I am a CNRS researcher in statistical signal processing and machine learning, currently with the GAIA (Geometrie Apprentissage Information et Algorithmes) team in the GIPSA laboratory, in Grenoble, French Alps.
Research keywords: graph signal processing, spectral clustering, sampling methods, determinantal point processes, random processes on graphs
Internship positions
Internship positions are available on graph signal processing, determinantal point processes, community detection, machine learning. Please inquire by sending an e-mail at firstname.lastname [at] gipsa-lab.grenoble-inp.fr !
Current research interests
Graph Tikhonov regularization and interpolation via random spanning forests
denoising or interpolating a graph signal via random spanning forests
Novel Monte Carlo estimators are proposed to solve
both the Tikhonov regularization (TR) and the interpolation
problems on graphs. These estimators are based on random
spanning forests (RSF), the theoretical properties of which enable
to analyze the estimators’ theoretical mean and variance. We also
show how to perform hyperparameter tuning for these RSFbased estimators. TR is a component in many well-known algorithms, and we show how the proposed estimators can be easily
adapted to avoid expensive intermediate steps in generalized
semi-supervised learning, label propagation, Newton’s method
and iteratively reweighted least squares. In the experiments, we
illustrate the proposed methods on several problems and provide
observations on their run time. Details may be found here and the code here.
DPPs in the flat limit
what happens to an L-ensemble when the kernel function tends to the flat limit?

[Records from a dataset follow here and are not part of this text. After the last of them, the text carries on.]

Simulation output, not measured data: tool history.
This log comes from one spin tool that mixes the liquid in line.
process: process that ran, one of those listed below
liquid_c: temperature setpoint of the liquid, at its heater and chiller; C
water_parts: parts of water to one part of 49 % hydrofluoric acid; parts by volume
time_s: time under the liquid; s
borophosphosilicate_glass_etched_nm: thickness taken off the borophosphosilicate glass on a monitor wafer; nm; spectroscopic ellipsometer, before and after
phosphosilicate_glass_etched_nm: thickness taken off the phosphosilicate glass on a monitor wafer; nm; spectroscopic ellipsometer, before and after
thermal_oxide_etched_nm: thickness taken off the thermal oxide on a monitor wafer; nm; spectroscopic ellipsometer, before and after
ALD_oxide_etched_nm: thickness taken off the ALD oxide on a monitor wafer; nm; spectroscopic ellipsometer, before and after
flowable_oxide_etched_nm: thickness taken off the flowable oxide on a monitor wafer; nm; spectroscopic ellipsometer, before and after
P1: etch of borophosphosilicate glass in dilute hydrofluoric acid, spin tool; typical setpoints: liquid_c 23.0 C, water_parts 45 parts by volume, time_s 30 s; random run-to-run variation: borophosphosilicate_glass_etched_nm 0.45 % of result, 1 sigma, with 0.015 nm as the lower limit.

Determinantal point processes (DPPs) are repulsive point processes
where the interaction between points depends on the determinant of a
positive-semi definite matrix.
In this paper, we study the limiting process of L-ensembles based on kernel matrices, when the kernel function becomes flat (so that every point interacts with every other point, in a sense). We show that these limiting processes
are best described in the formalism of extended L-ensembles and partial projection DPPs, and the exact limit depends mostly on the smoothness of the
kernel function. In some cases, the limiting process is even universal, meaning that it does not depend on specifics of the kernel function, but only on its
degree of smoothness.
Since flat-limit DPPs are still repulsive processes, this implies that practically useful families of DPPs exist that do not require a spatial length-scale
parameter. Details may be found here.
Spectral Clustering in Sparse Graphs
unifying methods from statistical physics, machine learning and statistics for the hard problem of spectral clustering in sparse graphs
This article considers spectral community detection in the regime of sparse networks with
heterogeneous degree distributions, for which we devise an algorithm to efficiently retrieve
communities. Specifically, we demonstrate that a well parametrized form of regularized
Laplacian matrices can be used to perform spectral clustering in sparse networks without
suffering from its degree heterogeneity. Besides, we exhibit important connections between
this proposed matrix and the now popular non-backtracking matrix, the Bethe-Hessian
matrix, as well as the standard Laplacian matrix. Interestingly, as opposed to competitive
methods, our proposed improved parametrization inherently accounts for the hardness of
the classification problem. These findings are summarized under the form of an algorithm
capable of both estimating the number of communities and achieving high-quality community
reconstruction. Details may be found here and the code here.
Extended L-ensembles
bridging the gap between L-ensembles and DPPs
Determinantal point processes (DPPs) are a class of repulsive point processes, popular for their relative simplicity. They are traditionally defined via
their marginal distributions, but a subset of DPPs called "L-ensembles" have
tractable likelihoods and are thus particularly easy to work with. Indeed, in
many applications, DPPs are more naturally defined based on the L-ensemble
formulation rather than through the marginal kernel.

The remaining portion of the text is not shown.